(I hope this question is fit for ServerFault, if not, comment and I'll delete it)
I'm trying to create a docker image where Cassandra and Spark would be installed and configured to work together.
I never used Spark (and never created a Dockerfile), only Cassandra, so this is new territory.
I created a Dockerfile with Spark, Cassandra and Kafka. Now how do I configure them inside the Dockerfile so they all work together?
Cassandra-Spark Connector by Datastax... I don't know what to do with that.

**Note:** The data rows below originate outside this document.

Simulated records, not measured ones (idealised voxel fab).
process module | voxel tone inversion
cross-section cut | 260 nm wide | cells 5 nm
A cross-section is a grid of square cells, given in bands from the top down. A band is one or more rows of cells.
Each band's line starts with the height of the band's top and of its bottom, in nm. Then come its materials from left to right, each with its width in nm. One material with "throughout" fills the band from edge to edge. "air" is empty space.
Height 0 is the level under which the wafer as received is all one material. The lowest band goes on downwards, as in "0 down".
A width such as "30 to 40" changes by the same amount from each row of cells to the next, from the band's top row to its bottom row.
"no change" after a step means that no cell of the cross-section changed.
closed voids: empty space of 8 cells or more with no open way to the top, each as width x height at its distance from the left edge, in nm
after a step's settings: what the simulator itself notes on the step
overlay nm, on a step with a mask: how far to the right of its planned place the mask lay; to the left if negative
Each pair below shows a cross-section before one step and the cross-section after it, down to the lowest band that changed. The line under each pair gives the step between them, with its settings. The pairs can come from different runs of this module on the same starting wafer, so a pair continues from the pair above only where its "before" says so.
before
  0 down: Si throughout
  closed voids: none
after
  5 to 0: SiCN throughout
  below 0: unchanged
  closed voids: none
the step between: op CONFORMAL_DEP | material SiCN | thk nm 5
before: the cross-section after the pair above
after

Here is my Dockerfile so far:
FROM centos:centos7
RUN yum -y update;
RUN yum -y clean all;
# Install basic tools
RUN yum install -y wget dialog curl sudo lsof vim axel telnet nano openssh-server openssh-clients bzip2 passwd tar bc git unzip deltarpm
#Install Java
RUN yum install -y java-1.8.0-openjdk java-1.8.0-openjdk-devel
# Install Python 3.6 - I used Anaconda2 instead to install it
#RUN yum install centos-release-scl -y
#RUN yum install rh-python36 -y
#RUN scl enable rh-python36 bash
#Create guest user. IMPORTANT: Change here UID 1000 to your host UID if you plan to share folders.
RUN useradd guest -u 1000
RUN echo guest | passwd guest --stdin
ENV HOME /home/guest
WORKDIR $HOME
USER guest
#Install Spark (Spark 2.4.0 - Nov 02, 2018, prebuilt for Hadoop 2.7 or higher)
RUN wget http://mirror.csclub.uwaterloo.ca/apache/spark/spark-2.4.0/spark-2.4.0-bin-hadoop2.7.tgz
RUN tar xvf spark-2.4.0-bin-hadoop2.7.tgz
RUN mv spark-2.4.0-bin-hadoop2.7 spark
ENV SPARK_HOME $HOME/spark
#Install Kafka
RUN wget http://mirror.csclub.uwaterloo.ca/apache/kafka/2.1.0/kafka_2.12-2.1.0.tgz
RUN tar xvzf kafka_2.12-2.1.0.tgz
RUN mv kafka_2.12-2.1.0 kafka
ENV PATH $HOME/spark/bin:$HOME/spark/sbin:$HOME/kafka/bin:$PATH
#Install Anaconda Python distribution
RUN wget https://repo.continuum.io/archive/Anaconda2-4.4.0-Linux-x86_64.sh
RUN bash Anaconda2-4.4.0-Linux-x86_64.sh -b
ENV PATH $HOME/anaconda2/bin:$PATH
RUN conda install -c anaconda python
# RUN pip install --upgrade pip
#Install Kafka Python module
RUN pip install kafka-python
USER root
#Install Cassandra
ADD cassandra.repo /etc/yum.repos.d/datastax.repo
RUN yum install -y cassandra
#Environment variables for Spark and Java
ADD setenv.sh /home/guest/setenv.sh
RUN chown guest:guest setenv.sh
RUN echo . ./setenv.sh >> .bashrc
#Startup (start SSH, Cassandra, Zookeeper, Kafka producer)
ADD startup_script.sh /usr/bin/startup_script.sh
RUN chmod +x /usr/bin/startup_script.sh
The GitLab repo to see the rest of the files is here: https://gitlab.com/HypeWolf/docker-cassandra-spark-kafka
The final goal is to be able to use everything Cassandra and Spark can offer inside one container and allow user to pass configuration file or environment values to modify certain settings.